Shrinkage & Warpage in Injection Molding: Causes and Solutions

By Bret West

9/5/2025

Shrinkage occurs as molten plastic cools and contracts; warpage results when shrinkage is uneven across a part. These issues are among the most common and costly defects in injection molding, leading to dimensional inaccuracy, assembly problems, and scrap. This guide explains the root causes of shrinkage and warpage, and outlines solutions, including simulation tools like Moldex3D to predict and prevent them.

Material Effects

  • Amorphous resins (ABS, PC, PS): Shrink less overall (0.4–0.7%) and more uniformly.
  • Semi-crystalline resins (PP, POM, PA): Shrink more (1.0–2.5%) and tend to warp due to anisotropic crystallization.
  • Glass-filled resins (PA66+GF30, PP+GF30): Shrink less in flow direction but more across flow, causing distortion if cooling is uneven.
  • High-performance resins (PEEK, PPS, Torlon): Require high mold temps and careful venting; shrinkage control is critical due to cost.

Design Factors

  • Non-uniform wall thickness drives differential cooling and warpage.
  • Improper rib-to-wall ratios cause sinks and uneven shrinkage.
  • Gate placement and orientation affect fiber alignment and shrink patterns.
  • Sharp corners concentrate stress, making parts more prone to distortion.

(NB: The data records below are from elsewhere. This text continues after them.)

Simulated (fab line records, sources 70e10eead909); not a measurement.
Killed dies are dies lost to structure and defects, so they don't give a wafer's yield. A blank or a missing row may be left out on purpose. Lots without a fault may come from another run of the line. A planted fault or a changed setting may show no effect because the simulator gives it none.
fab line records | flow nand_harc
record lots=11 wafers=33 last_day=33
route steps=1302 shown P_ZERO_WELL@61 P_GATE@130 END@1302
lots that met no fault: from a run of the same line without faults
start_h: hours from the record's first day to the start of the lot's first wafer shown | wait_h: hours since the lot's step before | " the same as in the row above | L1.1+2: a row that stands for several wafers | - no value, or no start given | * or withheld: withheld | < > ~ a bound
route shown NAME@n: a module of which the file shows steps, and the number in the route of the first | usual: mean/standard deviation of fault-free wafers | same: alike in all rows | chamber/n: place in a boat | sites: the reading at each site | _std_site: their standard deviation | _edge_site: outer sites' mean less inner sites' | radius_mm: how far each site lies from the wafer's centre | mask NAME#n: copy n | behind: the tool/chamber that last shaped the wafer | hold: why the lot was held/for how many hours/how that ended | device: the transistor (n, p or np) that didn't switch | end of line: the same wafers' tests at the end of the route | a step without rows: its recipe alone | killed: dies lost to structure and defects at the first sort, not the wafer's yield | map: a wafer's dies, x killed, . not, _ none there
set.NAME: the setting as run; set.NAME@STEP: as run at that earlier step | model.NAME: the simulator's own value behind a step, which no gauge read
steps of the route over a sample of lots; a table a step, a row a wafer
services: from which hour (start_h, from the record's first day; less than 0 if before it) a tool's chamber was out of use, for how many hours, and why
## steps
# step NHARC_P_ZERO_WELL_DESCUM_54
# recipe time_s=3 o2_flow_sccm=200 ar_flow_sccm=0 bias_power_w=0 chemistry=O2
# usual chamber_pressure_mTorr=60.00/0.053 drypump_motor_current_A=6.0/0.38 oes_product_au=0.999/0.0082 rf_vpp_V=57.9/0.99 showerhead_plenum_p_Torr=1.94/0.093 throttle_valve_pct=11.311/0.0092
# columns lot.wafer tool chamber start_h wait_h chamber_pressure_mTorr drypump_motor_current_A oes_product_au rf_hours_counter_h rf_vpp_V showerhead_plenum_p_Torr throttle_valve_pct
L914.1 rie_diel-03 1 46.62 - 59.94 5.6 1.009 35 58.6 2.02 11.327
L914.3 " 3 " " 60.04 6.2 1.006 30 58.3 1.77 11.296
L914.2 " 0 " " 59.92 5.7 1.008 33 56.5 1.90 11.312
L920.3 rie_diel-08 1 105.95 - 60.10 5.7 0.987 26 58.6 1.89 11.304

Tooling & Processing Factors

  • Unbalanced cooling circuits create hot spots and uneven shrinkage.
  • Insufficient packing pressure or short pack time leads to voids and shrink.
  • Mold steel conductivity (H13 vs. copper alloy inserts) affects cooling uniformity.
  • Ejection too early causes warpage as the part cools outside the mold.

Using Simulation (Moldex3D)

Modern CAE tools like Moldex3D can predict shrinkage, warpage, and fiber orientation in molded parts. By simulating mold filling, packing, cooling, and warpage, engineers can identify problem areas before steel is cut. Brown Tool & Mold offers Moldex3D simulation services to help reduce trial-and-error iterations, optimize cooling circuits, and achieve accurate part geometry from the start.

Prevention Tips

  • Design with uniform wall thickness and core out thick sections.
  • Balance cooling circuits and use high-conductivity inserts near hot spots.
  • Optimize gate type and location to control flow and shrink patterns.
  • Work with your molder to fine-tune packing profile and cooling time.
  • Consider Moldex3D simulation for critical parts where dimensional accuracy is vital.

Case Example

A customer molding a glass-filled nylon housing experienced severe warpage due to uneven cooling and fiber orientation. By simulating the mold in Moldex3D, our engineers identified hot spots and adjusted cooling circuits, reducing warpage by over 40% and bringing the part within tolerance.

5 Key Takeaways

  • Amorphous vs. semi-crystalline resins shrink differently; design accordingly.
  • Wall thickness uniformity is the most powerful weapon against warpage.
  • Cooling design must be balanced to prevent hot spots.
  • Moldex3D simulation predicts shrink/warp before steel is cut.
  • Collaborate with moldmakers early to prevent costly rework.